Faith that threatens

This is Part 9…blah, blah, blah…intro is here.

When my husband and I married I was a Christian in name only and he not even. He had had some minimal involvement in church as a young child, but had spent little if any time since then thinking about spiritual things. Obviously I wasn’t spiritually-minded then either or I wouldn’t have agreed to meet him after he called me on the phone to tell me I had a sexy voice and we talked for several hours in the wee hours of the morning between song intros and station identifications (and here’s that story if you’re interested).

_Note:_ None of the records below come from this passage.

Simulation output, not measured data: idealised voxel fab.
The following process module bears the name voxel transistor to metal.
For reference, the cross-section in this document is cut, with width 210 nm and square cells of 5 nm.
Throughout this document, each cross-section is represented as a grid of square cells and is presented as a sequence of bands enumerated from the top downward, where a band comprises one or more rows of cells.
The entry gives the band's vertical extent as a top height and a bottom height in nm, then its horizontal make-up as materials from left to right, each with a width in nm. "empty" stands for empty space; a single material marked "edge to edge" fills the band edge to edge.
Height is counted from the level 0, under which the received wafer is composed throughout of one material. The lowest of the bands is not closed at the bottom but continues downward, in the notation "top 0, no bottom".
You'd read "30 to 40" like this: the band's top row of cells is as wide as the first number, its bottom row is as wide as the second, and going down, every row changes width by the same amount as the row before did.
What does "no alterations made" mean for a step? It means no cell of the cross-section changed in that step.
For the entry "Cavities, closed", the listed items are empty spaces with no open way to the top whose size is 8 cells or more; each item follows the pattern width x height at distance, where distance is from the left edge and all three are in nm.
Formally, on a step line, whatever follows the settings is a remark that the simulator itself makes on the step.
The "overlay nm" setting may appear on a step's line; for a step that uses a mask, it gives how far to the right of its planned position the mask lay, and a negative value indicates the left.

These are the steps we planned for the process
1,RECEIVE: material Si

So I’d go to Sunday Mass alone, and that was about the extent of my “religious” activity. My husband (I’ll call him Bob) did not object to this minimal, mostly meaningless distraction, and since my spirituality was pretty much limited to dutiful church attendance (and even that not consistently), he knew he and our children had a lock on my affections. Our relationship was good and our love was strong, and he used to tell me, “Don’t ever change.”

Does going from death to life, darkness to light, an old self to a new creation count as a change? Umm….I would say….yes.

My new interest in studying the Bible and attending a non-traditional church, i.e. non-denominational, had Bob worried right from the start because it was so different from what I had been doing and with his lack of Christian influences dangerously unfamiliar to him. He feared I might be involved in some kind of cult and would soon shave my head and start hanging out at the airport handing out pamphlets.

Though the few times I tried to explain what my newfound faith was all about he listened attentively and seemed to understand, he couldn’t quite dispel the fear that it was going to split us up. He would at times get very suspicious and angry which to me felt completely unwarranted and unfair. And though I tried to see where he was coming from, I know I didn’t fully realize how threatened he felt. Because all he really understood was that my affections were now “unlocked” from him and our kids and extended to Someone else as well. And he couldn’t help but not like it.

One evening Bob called the pastor of the church I was attending to see if he could get some answers (and maybe knock him out cold if they confirmed his fears). And this kind, well-spoken, pleasant preacher (who actually is quite well-known now from his nationwide radio ministry) came to our home and spent three hours reassuring Bob that his wife was in fact not in a cult. And while I fiddled with my son’s toy football, listening carefully but mostly staying out of the conversation, Bob got a clear explanation of the gospel and the Christian faith.

Is this a sign of the times, or what?
Is this a sign of the times, or what?

I would like to say that after that Bob and I were on the same page spiritually, or at least in the same book. We can find each other in the religious section of the bookstore anyway, and that’s going to have to do. He’s had to deal with more than he anticipated when he married me but like the get-it-done, find-a-solution kind of guy he is, he persevered through the insecurity and unfamiliarity and made it work. Consequently, the struggles and conflicts have actually strengthened our marriage. So, it’s all good.